Stephen WHEELER The Good, the Bad, and the Ugly: Lucan’s Reception of Ovid’s Metamorphoses

Recent revisionist readings of post-Augustan epic have focused on the systematic reception of Virgil’s Aeneid and have consequently taken less notice of the reception of Ovid’s Metamorphoses. Stephen Hinds observes, “the Virgiliocentric history of epic construction and reception . . . had already in Flavian times taken firm hold, and had declined to take the Ovidian experiment to the mainstream of the genre” (Allusion and Intertext [Cambridge 1998] 143). The one exception to the rule is Statius’s Achilleid, which, according to Hinds, reproduces the “core subject-matter” of Ovidian epic: metamorphosis, courtship, rape, disguise, deception, and ambiguities of sex, gender, and identity (137). The purpose of this paper is to make the case that Lucan, already in Neronian times, encodes a reading of the Metamorphoses into De Bello Civili that defines Ovidian epic in a different vein from the Achilleid. I also hope to show that Lucan’s reading of Ovid raises important questions about a Virgiliocentric history of epic construction and reception.
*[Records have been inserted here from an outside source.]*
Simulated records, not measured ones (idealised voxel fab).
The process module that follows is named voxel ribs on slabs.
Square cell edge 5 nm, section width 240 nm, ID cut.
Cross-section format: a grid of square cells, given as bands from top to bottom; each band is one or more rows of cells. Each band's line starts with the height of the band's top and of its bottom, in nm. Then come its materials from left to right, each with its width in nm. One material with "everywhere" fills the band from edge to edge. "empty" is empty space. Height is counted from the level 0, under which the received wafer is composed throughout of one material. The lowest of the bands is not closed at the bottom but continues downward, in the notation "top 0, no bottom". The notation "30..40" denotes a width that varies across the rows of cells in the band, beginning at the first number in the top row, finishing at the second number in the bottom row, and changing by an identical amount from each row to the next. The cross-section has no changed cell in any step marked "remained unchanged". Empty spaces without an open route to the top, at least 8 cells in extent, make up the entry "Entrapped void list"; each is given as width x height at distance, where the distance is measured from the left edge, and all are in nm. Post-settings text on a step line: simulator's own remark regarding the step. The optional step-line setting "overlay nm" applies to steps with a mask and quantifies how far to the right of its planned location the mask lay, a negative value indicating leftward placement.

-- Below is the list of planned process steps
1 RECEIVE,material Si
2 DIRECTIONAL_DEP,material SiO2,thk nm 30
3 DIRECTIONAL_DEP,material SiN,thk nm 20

In the programmatic opening of De Bello Civili, Lucan alludes to the beginning and end of the Metamorphoses, plotting his epic as a continuation of Ovid’s. In particular, he responds to the speech of Pythagoras, which leaves open the question whether Rome, after her rise to preeminence, will fall just as other cities have. Lucan’s explicit answer is that Rome cannot support herself and collapse is inevitable. De Bello Civili goes on to rewrite the final episode of the Metamorphoses, in which Ovid celebrates the deification of Julius Caesar and glosses over the civil war that destroyed the Republic. Lucan’s imitation of exemplary passages in Ovid also reveals a distinctive pattern of reception. He is attracted to Ovid’s cosmological framework and imagery of cosmic dissolution (chaos, flood, Phaethon, and the speech of Pythagoras). He responds to the “moralizing” episodes at the center of the poem that exemplify virtue and vice. The poverty of Philemon and Baucis is a background for pauper Amyclas. The conjugal love of Ceyx and Alcyone informs that of Pompey and Cornelia. Ovidian examples of evil serve Lucan well: Erysichthon is a model for Caesar as a grove-desecrator; Medea’s witchcraft is the spur for Erictho. In the realm of die nicht schöne Kunst, Lucan emulates Ovid’s set-piece battles and his horrific descriptions of wounds and physical suffering. In short, Lucan makes Ovid’s text bear witness not to metamorphosis, sexual passion, or ambiguous gender and identity, but to images of chaos and physical violence, to moral exempla of virtue and vice, and to a nightmarish world uncannily like De Bello Civili.